Connie Cohen? (1 Viewer)

Isn't there another way to shut those things off. A regular kill switch. Something? Whatever? That was about the worst I've seen and she JUST missed the opening in the turnout as well!
I've always wondered why they never had a killswitch on the right bar just like streetbikes. :confused: I guess the reason might be the fear of accidentally hitting it on a good pass and screwing up a good run. I'd rather goof up a pass then be held 'hostage' on a runaway bike. I've been riding sportbikes since 1991 and I've never once hit the kill switch by accident.
 
That was about the worst I've seen and she JUST missed the opening in the turnout as well!

That's what I was looking at too... if she was just a little more to the left she would have run right into the edge of the rail, and I don't think we would be saying "thank god"s but rather RIP's...

CJ Curtsinger
 
There is a video clip of the incident on ESPN's website. Click on the NHRA section and there is a section of clips from Englishtown; Connie's incident is on the page 2. (there's 3 clips per page)

Here's the correct ESPN page. (It's not the most clear cut page to navigate to.)

The video is on the right hand side, navigate to the second page and you can see it.

I saw some smoke coming off her tires as the bike seemed to be heading off to the left wall. The throttle did seem to hang, and it looked like she was really fighting to keep it straight. She JUST missed hitting the striped curved portion after the final turn off, instead bouncing off of the flat portion before hitting the net.

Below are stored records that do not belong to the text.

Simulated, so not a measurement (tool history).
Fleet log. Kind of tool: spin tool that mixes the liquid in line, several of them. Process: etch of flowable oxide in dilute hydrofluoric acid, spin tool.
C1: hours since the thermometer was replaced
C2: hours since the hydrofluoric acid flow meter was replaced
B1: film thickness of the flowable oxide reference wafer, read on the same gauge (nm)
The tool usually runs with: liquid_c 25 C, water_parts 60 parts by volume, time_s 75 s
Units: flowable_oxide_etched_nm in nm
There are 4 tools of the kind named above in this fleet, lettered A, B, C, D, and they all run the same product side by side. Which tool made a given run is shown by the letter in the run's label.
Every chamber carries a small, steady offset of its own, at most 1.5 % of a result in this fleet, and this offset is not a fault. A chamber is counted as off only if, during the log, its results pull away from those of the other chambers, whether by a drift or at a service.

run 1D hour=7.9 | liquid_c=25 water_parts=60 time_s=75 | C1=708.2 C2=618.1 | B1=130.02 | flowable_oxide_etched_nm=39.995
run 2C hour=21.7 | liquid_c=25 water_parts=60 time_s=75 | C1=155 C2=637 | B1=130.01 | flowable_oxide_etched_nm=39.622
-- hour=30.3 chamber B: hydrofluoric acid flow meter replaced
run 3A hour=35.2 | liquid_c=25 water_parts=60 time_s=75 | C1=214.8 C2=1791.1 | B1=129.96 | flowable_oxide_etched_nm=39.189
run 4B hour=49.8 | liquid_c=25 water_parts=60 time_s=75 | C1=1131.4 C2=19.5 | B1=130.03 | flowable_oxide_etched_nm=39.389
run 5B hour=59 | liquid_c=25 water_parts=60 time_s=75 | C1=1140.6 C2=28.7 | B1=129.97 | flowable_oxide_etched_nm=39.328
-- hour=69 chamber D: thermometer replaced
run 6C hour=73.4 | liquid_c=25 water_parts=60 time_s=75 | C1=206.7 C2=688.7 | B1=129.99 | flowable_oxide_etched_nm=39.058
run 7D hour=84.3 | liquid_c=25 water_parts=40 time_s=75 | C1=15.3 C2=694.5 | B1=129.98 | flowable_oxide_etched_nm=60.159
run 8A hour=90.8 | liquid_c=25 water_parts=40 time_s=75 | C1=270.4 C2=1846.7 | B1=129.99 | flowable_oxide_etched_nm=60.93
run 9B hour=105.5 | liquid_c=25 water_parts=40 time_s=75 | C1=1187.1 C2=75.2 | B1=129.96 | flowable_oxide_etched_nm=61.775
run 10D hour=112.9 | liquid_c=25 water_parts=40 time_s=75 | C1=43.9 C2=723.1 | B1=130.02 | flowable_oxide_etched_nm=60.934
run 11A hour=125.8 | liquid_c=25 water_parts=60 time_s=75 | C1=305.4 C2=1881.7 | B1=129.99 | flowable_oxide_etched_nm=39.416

I'm glad she's OK. That looked ugly.
 
The throttle did seem to hang...
To my ears it sounds like the engine is at at least 5000 - 6000 rpm as she's trying to keep it off the wall and it also sounds like it's laboring under load like the throttle is stuck open. She's definitely very lucky.
 
Pulling the clutch in with the engine revved that high might be like pulling the pin on a grenade. And without the engine compression helping slow the bike down, the brakes alone might not do the trick anyway. Tough choice, I'm sure, and Connie only had a second or two to make the decision. She was very lucky it wasn't more serious.
 
We have a master power switch on our funnybike . It would be impossible to shut it off during a run .And to put the "plug" would require you to let go and yank it out . My rider will tie the teather to his zipper of his leather instead of his arm . Either situation @ 190-212 mph would take my rider off the bike mroe than likely . No easy way to prevent it just glad connie is ok and that the bike lifted the catch fence for her .
 
First off: Get well soon Connie!
What I have seen happen ( I drag raced bikes for 10 years) Is one of the 4 throttle cables for the Lectron carbs gets hung up when the throttle is chopped off fast. Watch at the end of a burnout-some times you'll hear the bike rev to 8k-but sound sick. Then the rider will wack the throttle a couple of times + the idle will drop.
 
First off: Get well soon Connie!
What I have seen happen ( I drag raced bikes for 10 years) Is one of the 4 throttle cables for the Lectron carbs gets hung up when the throttle is chopped off fast. Watch at the end of a burnout-some times you'll hear the bike rev to 8k-but sound sick. Then the rider will wack the throttle a couple of times + the idle will drop.
I forgot that about those carbs! I've only ran Mikuni RS radial slides and those only have one cable...but I have had the slides hang open before I got wise and bought a Yoshimura push/pull throttle assembly. The first time the throttle hung open on me was just after ripping into 3rd gear and I was just under 100 mph and it scared the s^*t out of me! Thankfully my brain kicked in almost immediately and I hit the kill swith to save my hide.